The Senate Education committee will hear a bill — S2239 — introduced by Sen. John Tassoni (D-Smithfield) which would strip control of budgets from local school committees and give that power to the Town Council. From the bill:
[C]ity and town councils shall have direct control over the direct financial aspects of the education, including total budgets to be expended, the amount of salaries, the interior maintenance of the school buildings and capital improvements, including, but not limited to, maintenance, and any other direct expenditure of money. — S2239
Tassoni explained his rationale to the Westerly Sun : "Every school department is in trouble financially. All you have to do is look at the [news]paper and every school has financial issues. The budgets are tight. There's not enough money to sustain what we’re doing. Something has to change."
Let's igore for a moment that the one of the drivers of these financial issues is the new funding formula coupled with the Senate's own S3050 tax cap, which has put districts in a "we won't fund you but you can't make up the difference" Catch-22.
Leaving that aside. Give control of school budgets to Town Councils?
Unlike School Committees, which are agents of the state elected locally to ensure that the district provides free and appropriate public education (while complying with a doorstop-sized book full of education laws), Town Councils are inclined to see schools as a the thing that slurps up all the tax dollars.
Let's look at a little history. What have Portsmouth Town Councilors proposed when discussing school budgets?
Making big cuts. "I'll be the voice of the taxpayer," said former Councilor Jeff Plumb
Reducing curriculum for fiscal reasons. "We're going to have to [...] get back to the basics [...] reading, writing, and arithmetic. That's the way it's gonna be," said former Councilor Karen Gleason.
Making arbitrary decisions. "I motion that we level-fund all departments, including the school department," said current Councilor Judy Staven.

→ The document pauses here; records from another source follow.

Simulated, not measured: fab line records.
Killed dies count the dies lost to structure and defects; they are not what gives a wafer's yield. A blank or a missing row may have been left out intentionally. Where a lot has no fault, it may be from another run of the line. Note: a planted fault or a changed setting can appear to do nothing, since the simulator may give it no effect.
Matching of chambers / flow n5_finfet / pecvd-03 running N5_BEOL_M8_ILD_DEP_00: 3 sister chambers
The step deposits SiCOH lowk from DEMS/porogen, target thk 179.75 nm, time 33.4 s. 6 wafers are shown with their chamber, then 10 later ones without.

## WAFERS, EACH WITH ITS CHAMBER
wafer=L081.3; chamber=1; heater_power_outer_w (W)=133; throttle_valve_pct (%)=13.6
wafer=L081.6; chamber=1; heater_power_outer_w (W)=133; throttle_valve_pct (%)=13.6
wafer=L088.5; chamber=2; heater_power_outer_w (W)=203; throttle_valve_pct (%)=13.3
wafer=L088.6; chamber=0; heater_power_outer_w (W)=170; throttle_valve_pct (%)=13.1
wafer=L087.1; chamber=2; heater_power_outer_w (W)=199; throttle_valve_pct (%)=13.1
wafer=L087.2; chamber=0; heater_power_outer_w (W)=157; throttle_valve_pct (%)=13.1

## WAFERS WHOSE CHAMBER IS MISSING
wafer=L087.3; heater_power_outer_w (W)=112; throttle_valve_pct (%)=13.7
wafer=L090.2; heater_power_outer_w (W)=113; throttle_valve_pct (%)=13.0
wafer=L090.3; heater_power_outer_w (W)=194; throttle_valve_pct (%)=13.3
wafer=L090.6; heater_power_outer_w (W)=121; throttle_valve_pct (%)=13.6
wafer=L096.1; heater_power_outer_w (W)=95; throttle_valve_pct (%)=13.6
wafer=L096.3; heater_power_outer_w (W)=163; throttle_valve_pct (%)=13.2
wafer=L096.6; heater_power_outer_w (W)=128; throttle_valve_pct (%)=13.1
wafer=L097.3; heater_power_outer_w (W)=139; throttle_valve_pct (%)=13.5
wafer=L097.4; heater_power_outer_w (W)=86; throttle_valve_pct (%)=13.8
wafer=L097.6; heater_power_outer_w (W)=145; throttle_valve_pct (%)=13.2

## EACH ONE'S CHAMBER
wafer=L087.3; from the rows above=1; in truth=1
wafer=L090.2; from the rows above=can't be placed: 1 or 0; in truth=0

And, of course, telling the schools to just accept what they propose. "And don't cry and whine," said former Councilor Karen Gleason.
Under the tax cap, every dollar that goes to the schools is a dollar that the Council does not have. That's not a situation which encourages dispassionate analysis. We elect school committees to make budget decisions, and changing Rhode Island law to circumvent their authority serves no legitimate interest.
If you think, as I do, that this is a very bad idea, you might drop a note to the Senate Education Committee, which will be hearing this bill. You can cut and paste these addresses for Chair Sen. Hanna Gallo, Vice-Chair Sen. Harold Metts, and the members of the committee: firstname.lastname@example.org, email@example.com, firstname.lastname@example.org, email@example.com, firstname.lastname@example.org, email@example.com, firstname.lastname@example.org
And you might wish to copy Portsmouth's Sen. Chris Ottiano as a courtesy: email@example.com. I also cc'd Sen. Tassoni, firstname.lastname@example.org, just to let him know my concerns.
I hope you'll join me.
Update, 3/6/12, 3:19 pm: Just had a chat with Sen. Chris Ottiano (R-11) who said he shared my concerns about the impact this bill would have on School Committees. He said that he had talked with one of his colleagues on Education, and the sense was that this bill was not likely to advance. He thanked the constituents who had reached out to him with a heads-up. Thanks, Senator!
Full disclosure: I have a student in the Portsmouth school system.